# Contrail Detection - Part II - Binary Classification
This is part 2 in a short series of notebooks that will aim to tackle the Kaggle competition of predicting the presence of contrails in infrared image bands. **Please see Part I of this notebook where I introduce the problem and go over using UNet.**

## Introduction
In Part I, we introduced the Kaggle competition of predicting contrails in the sky given infrared image bands. We explained why this detection is important, as well as go over the data in detail.

Using the infrared image bands, we converted them into human-interpretable false color images. This is an **image segmentation** task, where a single image is classified at the pixel level. In our case, each pixel is either part of a contrail, or it isn't. 
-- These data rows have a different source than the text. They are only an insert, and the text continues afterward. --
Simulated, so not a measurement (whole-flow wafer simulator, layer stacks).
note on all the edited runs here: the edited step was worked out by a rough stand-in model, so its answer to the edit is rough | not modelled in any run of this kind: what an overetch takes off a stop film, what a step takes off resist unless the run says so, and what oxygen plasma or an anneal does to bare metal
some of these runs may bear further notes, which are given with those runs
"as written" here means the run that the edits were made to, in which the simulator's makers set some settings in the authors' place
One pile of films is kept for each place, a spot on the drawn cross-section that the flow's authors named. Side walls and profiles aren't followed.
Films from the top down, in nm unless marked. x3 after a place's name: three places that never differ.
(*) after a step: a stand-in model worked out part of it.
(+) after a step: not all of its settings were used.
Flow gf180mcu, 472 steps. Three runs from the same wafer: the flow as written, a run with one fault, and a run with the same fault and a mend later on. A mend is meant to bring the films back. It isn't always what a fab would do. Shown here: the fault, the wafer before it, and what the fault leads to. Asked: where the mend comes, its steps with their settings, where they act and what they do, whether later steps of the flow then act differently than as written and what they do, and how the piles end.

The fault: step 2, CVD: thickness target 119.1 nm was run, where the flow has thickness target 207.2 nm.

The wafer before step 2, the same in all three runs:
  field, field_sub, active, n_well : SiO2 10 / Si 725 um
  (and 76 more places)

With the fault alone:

To handle this new task, we utilized a special neural network called a **UNet**, which consists of an encoder and a decoder. The encoder processes the input image directly, and encodes the image in a smaller latent dimension space. The output layers for the encoder are usually taken from a pre-trained image classification model. In our case, we chose MobileNet as our backbone. Meanwhile, the decoder upsamples the encoded image until it is the same size as the input image. We use pix2pix layers which primarily consist of transposed 2D convolutions to achieve this.

While the performance was satisfactory given enough epochs, we proposed an optimization to this network in the final section. As part of our exploratory data analysis, we examined what percentage of images and pixels actually contained contrails. We discovered that **approximately 70%** of images _do not_ contain contrails at all. Therefore, it could be feasible to implement a two-stage model: The first stage is a traditional binary classification at the image level. This model will predict whether the input image contains contrails **anywhere in the image.** The second stage will be our UNet that was trained in Part I.

The combination of these two should eliminate any false positives that might occur in images where there are no contrails, and subsequently improve our Dice coefficient score.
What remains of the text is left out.